MSRayne comments on Mitigating the damage from unaligned ASI by cooperating with aliens that don’t exist yet

MSRayne 21 Jun 2022 18:44 UTC
1 point
0
Thanks for the reply! I knew this idea was flawed somehow lol, because I’m not the most rigorous thinker, but it’s been bugging me for days and it was either write it up or try to write a perfect simulation and crash and burn due to feature creep, so I did the former.
We had no idea whatsoever how to put that sort of precommitment into our AI.
I suppose I should have said they ought to make a reasonable attempt. Attempting and failing should be enough to make you worth cooperating with.
I also strongly suspect that alien life is rare enough for pre-AGI to pre-AGI communication to be unlikely.
Oof! Somehow I didn’t even think of that. A simulation such as I was thinking of writing would probably have shown me that and I would have facepalmed; now I get to facepalm in advance!
The ability to mutually inspect each others source code is not an assumption you want to make.
Isn’t this assumption the basis of superrationality though? That would be a useless concept if it wasn’t possible for AGIs to prove things about their own reasoning to one another.
In game theory terms, this is a hawk strategy. It only works if the other side backs down.
Good point. I didn’t think of it, but there could be an alien clippy somewhere already expanding in our direction and this sort of message would doom us to be unable to compromise with it and instead get totally annihilated. Another oof...
And now you are blending the abstract logic of TDT with the approximation that is the human intuitive emotional response.
That’s because I was talking about the naturally evolved alien civilization at that point rather than the AGI they create. Assuming I’m right that these tend to be highly social species, they probably have emotional reactions vaguely like our own, so “think xyz person is an asshole” is a sort of thing they’d do, and they’d have a predictably negative reaction to that regardless of the rational response, the same way humans would.
Given all this: do you think something vaguely like this idea is salvageable? Is there some story where we communicate something to other civilizations, and it somehow increases our chances of survival now, which would seem plausible to you?
Note that transmitting information about alignment doesn’t seem to me like it would be harmful; it might not be helpful since, as you say, it would almost certainly only be ASIs that even pick it up; but on the off chance that one biont civilization gets the info, assuming we could transmit that far, it might be worth the cost? I’m not sure.
- Donald Hobson 22 Jun 2022 0:35 UTC
  2 points
  0
  Parent
  I suppose I should have said they ought to make a reasonable attempt. Attempting and failing should be enough to make you worth cooperating with.
  Even if that attempt has ~0% chance of working, and a good chance of making the AI unaligned?
  Isn’t this assumption the basis of superrationality though? That would be a useless concept if it wasn’t possible for AGIs to prove things about their own reasoning to one another.

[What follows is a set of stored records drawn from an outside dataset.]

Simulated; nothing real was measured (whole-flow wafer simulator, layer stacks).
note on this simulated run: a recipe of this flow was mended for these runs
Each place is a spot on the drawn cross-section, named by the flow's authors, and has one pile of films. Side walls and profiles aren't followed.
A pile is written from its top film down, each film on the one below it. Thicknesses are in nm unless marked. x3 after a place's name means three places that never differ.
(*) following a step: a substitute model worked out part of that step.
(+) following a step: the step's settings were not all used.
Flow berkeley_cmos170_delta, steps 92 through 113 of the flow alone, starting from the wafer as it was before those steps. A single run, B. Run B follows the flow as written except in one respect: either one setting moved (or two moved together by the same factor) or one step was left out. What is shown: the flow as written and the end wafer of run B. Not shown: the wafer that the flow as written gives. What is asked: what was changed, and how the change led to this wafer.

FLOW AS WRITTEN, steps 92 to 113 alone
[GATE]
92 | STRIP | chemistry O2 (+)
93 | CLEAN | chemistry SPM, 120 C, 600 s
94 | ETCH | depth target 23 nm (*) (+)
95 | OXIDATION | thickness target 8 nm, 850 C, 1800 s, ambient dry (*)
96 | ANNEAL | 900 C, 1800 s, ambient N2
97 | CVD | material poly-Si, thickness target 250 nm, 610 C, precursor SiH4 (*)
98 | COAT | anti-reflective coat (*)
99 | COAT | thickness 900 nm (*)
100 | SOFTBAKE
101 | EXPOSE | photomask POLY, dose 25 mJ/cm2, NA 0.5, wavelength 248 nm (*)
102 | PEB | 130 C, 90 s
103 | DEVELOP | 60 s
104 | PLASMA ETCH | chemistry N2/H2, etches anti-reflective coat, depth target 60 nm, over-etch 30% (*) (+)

  Physisists often assume friction-less spheres in a vacuum. Its not that other things don’t exist, just that the physisist isn’t studying them at the moment. Superrationality explains how agents should behave with mutual knowledge of each others source code. Is there a more general theory, for how agents should behave when they have some limited evidence about each others source code? Such theory isn’t well understood yet. It isn’t the assumption that all agents know each others source code (which is blatantly false in general, whether or not it is true between superintelligences able to exchange nanotech spaceprobes. )Its just the decision to study agents that know each others source code as an interesting special case.
  That’s because I was talking about the naturally evolved alien civilization at that point rather than the AGI they create. Assuming I’m right that these tend to be highly social species, they probably have emotional reactions vaguely like our own, so “think xyz person is an asshole” is a sort of thing they’d do, and they’d have a predictably negative reaction to that regardless of the rational response, the same way humans would.
  The human emotional response vaguely resembles TDT type reasoning. I would expect alien evolved responses to resemble TDT about as much, in a totally different direction. In the sense that once you know TDT, learning about humans tells you nothing about aliens. Evolution produces somewhat inaccurate maps of the TDT territory. I don’t expect the same inaccuracies to appear on both maps.
  Given all this: do you think something vaguely like this idea is salvageable? Is there some story where we communicate something to other civilizations, and it somehow increases our chances of survival now, which would seem plausible to you?
  I don’t know. I mean any story where we receive a signal from aliens, that signal could well be helpful, or harmful.
  We could just broadcast our values into space, and hope the aliens are nice. (Knowing full well that the signals would also help evil aliens be evil.)